The proximal Galerkin finite element method is a high-order, low-iteration complexity, nonlinear numerical method that preserves the geometric and algebraic structure of point-wise bound constraints in infinite-dimensional function spaces. This paper introduces the proximal Galerkin method and applies it to solve free boundary problems, enforce discrete maximum principles, and develop a scalable, mesh-independent algorithm for optimal design with pointwise bound constraints. This paper also introduces the latent variable proximal point (LVPP) algorithm, from which the proximal Galerkin method derives. When analyzing the classical obstacle problem, we discover that the underlying variational inequality can be replaced by a sequence of second-order partial differential equations (PDEs) that are readily discretized and solved with, e.g., the proximal Galerkin method. Throughout this work, we arrive at several contributions that may be of independent interest. These include (1) a semilinear PDE we refer to as the entropic Poisson equation; (2) an algebraic/geometric connection between high-order positivity-preserving discretizations and certain infinite-dimensional Lie groups; and (3) a gradient-based, bound-preserving algorithm for two-field, density-based topology optimization. The complete proximal Galerkin methodology combines ideas from nonlinear programming, functional analysis, tropical algebra, and differential geometry and can potentially lead to new synergies among these areas as well as within variational and numerical analysis. This work is accompanied by open-source implementations of our methods to facilitate reproduction and broader adoption.
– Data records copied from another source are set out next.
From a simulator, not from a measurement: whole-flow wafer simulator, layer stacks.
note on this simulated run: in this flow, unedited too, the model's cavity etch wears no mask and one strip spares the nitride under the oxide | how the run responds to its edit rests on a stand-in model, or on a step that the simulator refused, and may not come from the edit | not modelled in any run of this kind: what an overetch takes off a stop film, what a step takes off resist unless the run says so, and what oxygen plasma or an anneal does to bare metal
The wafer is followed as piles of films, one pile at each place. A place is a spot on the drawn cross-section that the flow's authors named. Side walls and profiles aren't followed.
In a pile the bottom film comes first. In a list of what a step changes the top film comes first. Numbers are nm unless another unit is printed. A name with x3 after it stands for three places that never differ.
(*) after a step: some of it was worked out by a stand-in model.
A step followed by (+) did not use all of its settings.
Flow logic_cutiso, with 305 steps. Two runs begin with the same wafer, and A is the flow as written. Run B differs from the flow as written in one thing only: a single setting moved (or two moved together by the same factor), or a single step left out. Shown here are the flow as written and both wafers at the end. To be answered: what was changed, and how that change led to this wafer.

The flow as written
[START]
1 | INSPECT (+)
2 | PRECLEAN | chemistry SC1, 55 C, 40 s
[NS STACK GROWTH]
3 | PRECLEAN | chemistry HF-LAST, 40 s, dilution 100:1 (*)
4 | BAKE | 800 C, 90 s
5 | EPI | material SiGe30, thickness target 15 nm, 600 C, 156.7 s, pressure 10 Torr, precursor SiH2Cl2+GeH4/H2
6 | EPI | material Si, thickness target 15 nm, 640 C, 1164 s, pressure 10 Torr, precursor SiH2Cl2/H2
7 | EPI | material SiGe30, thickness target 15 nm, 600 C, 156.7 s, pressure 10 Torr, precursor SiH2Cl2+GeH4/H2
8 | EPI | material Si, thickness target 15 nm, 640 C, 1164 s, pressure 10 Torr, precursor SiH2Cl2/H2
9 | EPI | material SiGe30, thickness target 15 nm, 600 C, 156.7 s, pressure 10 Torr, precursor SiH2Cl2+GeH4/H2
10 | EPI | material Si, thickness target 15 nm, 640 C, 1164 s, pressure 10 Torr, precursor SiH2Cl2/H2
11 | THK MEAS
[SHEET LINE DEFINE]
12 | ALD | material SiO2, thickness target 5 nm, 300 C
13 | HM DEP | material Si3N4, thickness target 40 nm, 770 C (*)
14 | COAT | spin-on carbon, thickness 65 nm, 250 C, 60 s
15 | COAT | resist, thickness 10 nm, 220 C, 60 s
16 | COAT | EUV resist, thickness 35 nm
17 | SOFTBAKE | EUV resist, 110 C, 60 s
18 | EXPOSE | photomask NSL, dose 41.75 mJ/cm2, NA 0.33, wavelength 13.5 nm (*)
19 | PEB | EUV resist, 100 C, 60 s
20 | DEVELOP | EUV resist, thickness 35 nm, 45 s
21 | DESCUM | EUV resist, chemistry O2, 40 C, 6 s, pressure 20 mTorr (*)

翻译：邻近Galerkin有限元法是一种高阶、低迭代复杂度的非线性数值方法，能够在无限维函数空间中保持点态约束的几何与代数结构。本文介绍了邻近Galerkin方法，并将其应用于自由边界问题求解、离散极值原理实施，以及开发具有点态约束的优化设计可扩展且网格无关的算法。本文同时提出了潜变量邻近点算法，邻近Galerkin方法正是由此衍生而来。在分析经典障碍问题时，我们发现其变分不等式可转化为一系列易于离散化求解的二阶偏微分方程序列（例如采用邻近Galerkin方法）。本研究取得了多项具有独立价值的成果，包括：（1）我们称之为熵泊松方程的半线性偏微分方程；（2）高阶保正离散格式与特定无限维李群之间的代数/几何关联；（3）基于梯度且保持约束的双场密度拓扑优化算法。完整的邻近Galerkin方法体系融合了非线性规划、泛函分析、热带代数与微分几何的思想，有望在这些领域之间以及变分分析与数值分析内部催生新的协同效应。本研究附有开源代码实现，以促进方法复现与更广泛的应用。